Calibration Guide
Some VeloxQuant-MLX algorithms require a calibration step before inference. This guide explains when calibration is needed, how to collect activations, and how to save and reuse calibration artifacts.
Which algorithms need calibration?
| Algorithm | Calibration needed | Time | What is calibrated |
|---|---|---|---|
| TurboQuant RVQ | No | — | Fixed analytical codebooks |
| QJL | No | — | Fixed random projection |
| RaBitQ | No | — | Fixed Hadamard + IVF init |
| PolarQuant | No | — | Fixed decomposition |
| CommVQ | No | — | Fixed codebook structure |
| VecInfer | Yes | ~2 min | Smooth factors + product codebook |
| RateQuant | Yes | ~90 sec | Per-layer sensitivity curves |
| SpectralQuant | Yes | ~3 min | SVD rotation matrices |
Calibration data
All calibration functions accept a model, tokenizer, and a num_samples argument. Internally, they pass short sequences through the model's forward pass to collect key/value activations.

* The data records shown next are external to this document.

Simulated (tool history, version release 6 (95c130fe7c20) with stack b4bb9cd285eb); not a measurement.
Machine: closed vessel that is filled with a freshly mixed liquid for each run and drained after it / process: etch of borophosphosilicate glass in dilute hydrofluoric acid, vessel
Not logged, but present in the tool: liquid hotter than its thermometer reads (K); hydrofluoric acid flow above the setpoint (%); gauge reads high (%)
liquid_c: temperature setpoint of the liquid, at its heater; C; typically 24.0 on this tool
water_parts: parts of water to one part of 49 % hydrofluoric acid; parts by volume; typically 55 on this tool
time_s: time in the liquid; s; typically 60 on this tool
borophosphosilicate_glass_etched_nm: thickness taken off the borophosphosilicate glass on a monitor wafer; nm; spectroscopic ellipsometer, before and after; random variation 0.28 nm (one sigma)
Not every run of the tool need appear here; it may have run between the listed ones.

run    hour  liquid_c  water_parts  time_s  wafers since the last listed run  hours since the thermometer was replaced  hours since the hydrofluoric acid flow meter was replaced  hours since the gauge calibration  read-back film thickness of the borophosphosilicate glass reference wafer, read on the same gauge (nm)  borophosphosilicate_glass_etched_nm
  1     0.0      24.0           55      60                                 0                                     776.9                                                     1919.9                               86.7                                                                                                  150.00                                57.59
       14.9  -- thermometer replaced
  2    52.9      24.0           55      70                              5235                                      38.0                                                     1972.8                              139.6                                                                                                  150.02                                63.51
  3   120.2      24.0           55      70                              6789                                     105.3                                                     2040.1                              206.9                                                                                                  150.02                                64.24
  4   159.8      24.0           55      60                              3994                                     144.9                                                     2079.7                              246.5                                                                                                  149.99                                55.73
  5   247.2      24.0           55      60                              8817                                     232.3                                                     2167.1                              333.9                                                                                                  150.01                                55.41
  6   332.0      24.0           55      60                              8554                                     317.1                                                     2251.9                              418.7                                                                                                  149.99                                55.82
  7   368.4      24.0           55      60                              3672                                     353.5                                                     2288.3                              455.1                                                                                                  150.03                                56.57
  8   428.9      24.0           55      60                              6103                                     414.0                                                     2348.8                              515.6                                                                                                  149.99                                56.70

Recommended calibration data:
- Use domain-representative text (ideally the same distribution as your inference prompts)
- 64–128 samples of 256–1024 tokens each is sufficient for all algorithms
- Any text works as a fallback — the algorithms are robust to calibration distribution shift
# You can use any text dataset; here we use random prompts as a placeholder
calibration_prompts = [
"The history of machine learning began...",
"In physics, the concept of entropy...",
# ... 62 more prompts
]
VecInfer calibration
import mlx_lm
from veloxquant_mlx.allocators.vecinfer import calibrate_smooth_factors, train_codebook
from veloxquant_mlx.artifacts.npy_store import NpyArtifactStore
model, tokenizer = mlx_lm.load("mlx-community/Llama-3.2-3B-Instruct-4bit")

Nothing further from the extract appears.